Being a double major in Middle Level Education and Theater, I take classes over the summer so I can come as close to graduating on time as possible. As of Spring 2016, I still had one math class left – a class that many other education majors have said is ridiculously hard. I started looking for an alternative.
After meeting with my advisor, I found out that I had some options to choose from. After looking at the course catalog, I realized I could take math class like Trigonometry or Pre-Calculus. I decided that I would take a math class at LaRoche College, the college my dad teaches at. The only math class that satisfies the course substitution was Calculus, so it looked like I was going to take that. I was feeling slightly terrified about the fact that I had to take Calculus because Math is nowhere close to my favorite subject.
My dad said that the class would be taught by a younger professor named Dr. Ryan O’Grady, who had won professor of the year. Even though I do not plan to teach math, there were many teaching tricks I learned from Dr. O’Grady at LaRoche.
On the first day of Calculus, a bearded man in jeans and a polo shirt enters and walks to the front of the room. Something about him seemed to resemble your average fraternity brother at Gannon. If anything, he was the total opposite of the stereotypical math professor.
Right when I thought he we were going to spend the entire class making fun of politicians (because that’s what we had literally done for the last five minutes), O’Grady said something I will always remember. He said that after he thought he lost our attention, he started to go off topic on purpose so he would have our attention when he explains an important calculus concept we would need to remember in order to survive Summer Calculus I.

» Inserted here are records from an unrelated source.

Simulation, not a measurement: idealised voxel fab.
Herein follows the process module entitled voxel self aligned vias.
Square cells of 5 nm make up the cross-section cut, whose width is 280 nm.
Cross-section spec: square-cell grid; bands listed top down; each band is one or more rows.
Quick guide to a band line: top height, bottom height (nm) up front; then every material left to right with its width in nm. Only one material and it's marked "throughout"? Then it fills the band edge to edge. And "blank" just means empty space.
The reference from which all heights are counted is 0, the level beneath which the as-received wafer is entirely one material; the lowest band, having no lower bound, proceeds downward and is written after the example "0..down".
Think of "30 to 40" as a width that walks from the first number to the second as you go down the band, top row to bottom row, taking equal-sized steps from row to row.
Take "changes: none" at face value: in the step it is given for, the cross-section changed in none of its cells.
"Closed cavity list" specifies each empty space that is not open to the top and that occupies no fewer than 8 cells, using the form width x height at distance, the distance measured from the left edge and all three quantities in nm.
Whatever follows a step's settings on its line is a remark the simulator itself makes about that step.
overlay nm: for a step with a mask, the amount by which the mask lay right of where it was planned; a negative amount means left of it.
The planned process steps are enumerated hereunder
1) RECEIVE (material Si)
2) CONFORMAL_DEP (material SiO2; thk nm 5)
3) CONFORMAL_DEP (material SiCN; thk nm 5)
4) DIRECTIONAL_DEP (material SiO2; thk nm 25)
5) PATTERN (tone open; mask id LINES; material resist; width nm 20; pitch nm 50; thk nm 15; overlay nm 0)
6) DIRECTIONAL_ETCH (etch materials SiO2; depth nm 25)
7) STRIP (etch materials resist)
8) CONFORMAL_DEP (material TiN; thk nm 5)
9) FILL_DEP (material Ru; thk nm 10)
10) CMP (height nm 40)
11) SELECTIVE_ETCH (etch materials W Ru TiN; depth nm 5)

O’Grady understood that the human brain cannot focus for four hours straight on really anything, so he would purposefully go off topic for a few minutes as soon as he saw us losing attention before something important so we would pay attention when he explained it. Then he explained math with scary symbols and tongue twisters wordier than the ones in Voice and Diction class here at Gannon.
I suddenly got the method to his madness. O’Grady knows college student psychology and teaches to that.
While I will not use everything O’Grady used in class, there is a lot I learned from him that I plan to use when I am a teacher. First and foremost, I will do my best to explain concepts in everyday terms so I can make sure the students understand it.
Also, if I ever teach a very lengthy summer class, I know just how to get the students’ attention once I think I am losing it.
O’Grady knows how to explain math to college-aged students. Someday, I want to try to explain English to middle school students in a similar fashion.